Speculating Our Way To Prosperity


We have been discussing the consumption of capital. Last week, for example, we concluded with:

“We see people eating more of the seed corn.”

Morally, socialism is the enslavement of man to man. If you create something, they want not just to take it from you, but to render you unable to create anything else. They declare that the ideal is “from each according to his ability.” This is about the most perfect expression of envy ever put into words. By envy, we mean the hatred of the good for being the good. We mean the sort of person that if he sees you have something, he wants to take it. Not so much to have it for himself, but to deprive you of it.

Economically, socialism is the system of capital consumption. It cannot produce—witness the consistent starvation in every socialist utopia ever. These socialist paradises were hailed as socialism while it seemed to be working, while the capital lasted. Then the capital was finally depleted, and the socialist apologists bleated that it wasn’t true socialism. Venezuela is an example of this.

There are two means of getting people to consume their capital. One is the plain old dictatorship. The strongman commands it. And anyone who disobeys, or merely questions it, is disappeared to a gulag. Shooting dissidents is effective, so long as the people buy into the philosophy of socialism. When they stop, which usually occurs when the capital runs out, watch out. Thousands of statues of Stalin toppled. The Berlin Wall toppled.

While Stalin and Mao were mass-murdering their citizens by the tens of millions, the West was developing an alternative means to the same end. The West implemented plank #5 from the Communist Manifesto, otherwise known as the central bank. Here in the US, it’s the Federal Reserve. Every country has one, the Bank of England, the European Central Bank, the Bank of Japan, the People’s Bank of China, etc.

The central bank does not order professionals to labor in the work camps. It does not condemn people to build railroads through the frozen tundra improperly dressed for the cold. It does not torture people in secret dungeons if it suspects they are Traitors to the Revolution.

It manipulates people with perverse incentives. We have used this quote before, from John Maynard Keynes, arguably the Godfather of our monetary system.

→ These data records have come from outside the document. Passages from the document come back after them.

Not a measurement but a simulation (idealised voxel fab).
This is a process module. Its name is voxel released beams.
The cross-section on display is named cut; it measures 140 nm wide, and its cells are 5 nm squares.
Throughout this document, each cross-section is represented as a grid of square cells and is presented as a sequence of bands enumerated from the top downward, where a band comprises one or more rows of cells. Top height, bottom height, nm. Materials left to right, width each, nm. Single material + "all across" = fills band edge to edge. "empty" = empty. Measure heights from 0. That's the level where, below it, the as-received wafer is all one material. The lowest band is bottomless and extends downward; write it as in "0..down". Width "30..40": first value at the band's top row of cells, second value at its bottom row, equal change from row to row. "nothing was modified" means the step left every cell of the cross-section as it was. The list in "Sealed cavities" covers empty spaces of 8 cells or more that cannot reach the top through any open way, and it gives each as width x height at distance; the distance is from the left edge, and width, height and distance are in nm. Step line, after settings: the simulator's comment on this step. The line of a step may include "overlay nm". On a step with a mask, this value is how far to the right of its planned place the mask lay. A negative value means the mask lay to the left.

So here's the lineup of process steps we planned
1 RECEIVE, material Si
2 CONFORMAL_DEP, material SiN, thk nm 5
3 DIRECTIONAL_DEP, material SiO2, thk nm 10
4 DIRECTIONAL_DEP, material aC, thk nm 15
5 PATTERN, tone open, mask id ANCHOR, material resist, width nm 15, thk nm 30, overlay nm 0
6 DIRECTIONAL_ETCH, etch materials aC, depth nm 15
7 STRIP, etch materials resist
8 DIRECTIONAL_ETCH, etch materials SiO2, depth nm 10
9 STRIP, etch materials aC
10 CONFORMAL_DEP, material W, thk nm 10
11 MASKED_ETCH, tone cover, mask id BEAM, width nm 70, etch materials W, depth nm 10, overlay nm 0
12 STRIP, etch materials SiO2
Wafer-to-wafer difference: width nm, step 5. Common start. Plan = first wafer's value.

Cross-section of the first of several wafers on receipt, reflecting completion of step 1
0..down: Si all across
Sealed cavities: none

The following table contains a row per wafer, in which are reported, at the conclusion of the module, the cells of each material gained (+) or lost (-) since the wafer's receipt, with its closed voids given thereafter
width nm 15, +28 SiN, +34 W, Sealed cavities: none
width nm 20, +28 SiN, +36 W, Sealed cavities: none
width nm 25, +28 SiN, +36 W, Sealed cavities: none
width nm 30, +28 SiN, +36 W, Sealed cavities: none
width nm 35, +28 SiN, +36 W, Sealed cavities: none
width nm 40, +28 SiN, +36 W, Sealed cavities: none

“Lenin is said to have declared that the best way to destroy the Capitalist System was to debauch the currency. By a continuing process of inflation, governments can confiscate, secretly and unobserved, an important part of the wealth of their citizens. By this method they not only confiscate, but they confiscate arbitrarily; and, while the process impoverishes many, it actually enriches some. The sight of this arbitrary rearrangement of riches strikes not only at security, but at confidence in the equity of the existing distribution of wealth. Those to whom the system brings windfalls, beyond their deserts and even beyond their expectations or desires, become “profiteers,” who are the object of the hatred of the bourgeoisie, whom the inflationism has impoverished, not less than of the proletariat. As the inflation proceeds [236] and the real value of the currency fluctuates wildly from month to month, all permanent relations between debtors and creditors, which form the ultimate foundation of capitalism, become so utterly disordered as to be almost meaningless; and the process of wealth-getting degenerates into a gamble and a lottery.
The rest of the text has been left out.